What’s generally regarded as the world’s longest lift-accessed ski run, the famous Vallée Blanche above Chamonix, looks set to lose its status, for a large part of the winter at least, as climate change melts away the Mer de Glace glacier beneath it.
The occasionally 20km long run, with a potential vertical descent of around 2700m, begins from the iconic Aiguille du Midi lift station at 3,842m and runs all the way back down to Chamonix at 1,100m altitude.
However most of the estimated 80,000 skiers and boarders who make the descent each winter have, in recent years, ended their descent at Montenvers, at 1,800m. So far this winter it’s believed that no one has been able to complete the run down to Chamonix due to lack of snow and a webcam image of the Montenvers section of the run captured last weekend, when temperatures rose well above freezing even at high altitudes in the Alps, leading to rain falling instead of snow, has cast doubt on how long people will be able to continue to ski or board even to here – except when there’s heavy snowfall.
(Descending the arete to the start of the Vallee Blanche descent)
Currently though, it is usually still possible to ski down to the Montenvers point, from where you climb a series of metal steps to a gondola which takes you up to a mountain railway station, from where you take a classic mountain railway train, running since 1908, back to Chamonix.
30 years ago there were a couple of steps but since 1990 the glacier has lost over 100 metres of depth at the Montenvers point and there are now more than 430 steps to climb out. This number grows by at least 10 more steps every year.
(The Vallee Blanche below Montenvers on 3rd February, 2020)
At Montenvers the glacier has also been home to some ice caves, a year-round tourist attraction for hikers making the return trip by train from Chamonix on the historic railway, and taking the gondola and steps down, but it currently looks like the caves days are numbered.

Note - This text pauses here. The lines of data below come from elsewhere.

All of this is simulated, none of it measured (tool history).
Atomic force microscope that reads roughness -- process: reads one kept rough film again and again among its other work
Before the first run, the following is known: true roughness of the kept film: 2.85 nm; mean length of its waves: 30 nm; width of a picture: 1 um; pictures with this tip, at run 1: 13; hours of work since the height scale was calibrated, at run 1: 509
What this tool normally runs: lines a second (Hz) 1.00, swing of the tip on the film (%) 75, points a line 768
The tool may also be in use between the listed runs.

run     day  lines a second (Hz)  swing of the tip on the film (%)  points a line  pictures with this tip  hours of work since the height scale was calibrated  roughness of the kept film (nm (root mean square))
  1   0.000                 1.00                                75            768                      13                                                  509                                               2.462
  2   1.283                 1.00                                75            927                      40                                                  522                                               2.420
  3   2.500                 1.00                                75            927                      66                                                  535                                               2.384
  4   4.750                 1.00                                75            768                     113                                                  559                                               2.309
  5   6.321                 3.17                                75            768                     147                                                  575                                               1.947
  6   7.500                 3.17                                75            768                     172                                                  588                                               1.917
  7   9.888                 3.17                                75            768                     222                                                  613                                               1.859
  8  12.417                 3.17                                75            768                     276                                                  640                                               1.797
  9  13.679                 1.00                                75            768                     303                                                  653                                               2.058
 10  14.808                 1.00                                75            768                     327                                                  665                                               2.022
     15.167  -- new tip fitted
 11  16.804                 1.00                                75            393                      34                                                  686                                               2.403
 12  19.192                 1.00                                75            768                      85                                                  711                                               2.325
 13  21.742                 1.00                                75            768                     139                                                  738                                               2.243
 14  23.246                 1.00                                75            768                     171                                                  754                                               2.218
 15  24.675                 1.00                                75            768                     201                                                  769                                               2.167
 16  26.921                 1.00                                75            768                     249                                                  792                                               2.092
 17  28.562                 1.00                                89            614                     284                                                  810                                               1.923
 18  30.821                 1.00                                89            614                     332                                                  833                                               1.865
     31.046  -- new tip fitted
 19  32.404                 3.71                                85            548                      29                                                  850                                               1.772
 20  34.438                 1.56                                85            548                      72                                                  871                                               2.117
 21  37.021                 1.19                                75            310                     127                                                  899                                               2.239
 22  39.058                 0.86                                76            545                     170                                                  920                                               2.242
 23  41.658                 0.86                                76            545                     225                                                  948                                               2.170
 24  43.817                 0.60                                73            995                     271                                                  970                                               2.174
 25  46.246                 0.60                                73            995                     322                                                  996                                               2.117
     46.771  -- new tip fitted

“To my knowledge, 2020 will probably be the last year they hew out the ice cave. The plan is for a gondola lift to reach a new location 2km further up the glacier, where there will be a new ice cave, but work has not yet begun of this project,” a Chamonix spokesperson commented, adding, “Chamonix is becoming an Alpine laboratory for climate change due to the proximity and easy access to the glaciers. But 90% of the skiing in the Chamonix Valley is about 2000m, so we are a comparatively snow sure destination and more fortunate in this sense than a lot of the lower resorts. This January has been the warmest ever recorded so all things considered, snow cover here is actually very good – between 125cm on mid-slopes and 270cm on higher slopes with almost everywhere open.”
Conditions in Chamonix and the French Alps are being mirrored across the northern hemisphere this winter, with almost everywhere reporting temperatures well above seasonal norms.
Ski areas across Japan, in Eastern North America and on the Pacific coast, in large parts of Scandinavia and Eastern Europe are all reporting warm weather. In many places the warmest for decades, or since record began.
The hundreds of millions spent on snowmaking machines by ski resorts in these areas is of little help as the machines cannot operate with temperatures above freezing.
Between the warm spells though there have been good snowfalls in some areas including the Alps, Rockies and Pyrenees so snow cover at higher altitude is actually good and most destination resorts enjoying good seasons with everything open. Just with unusual rain-storms in mid-winter spoiling the snow cover every now and then. But so far it has snowed again after the rain to refresh cover.
Many smaller, lower-altitude ski areas across Europe Asia and North America are not doing so well.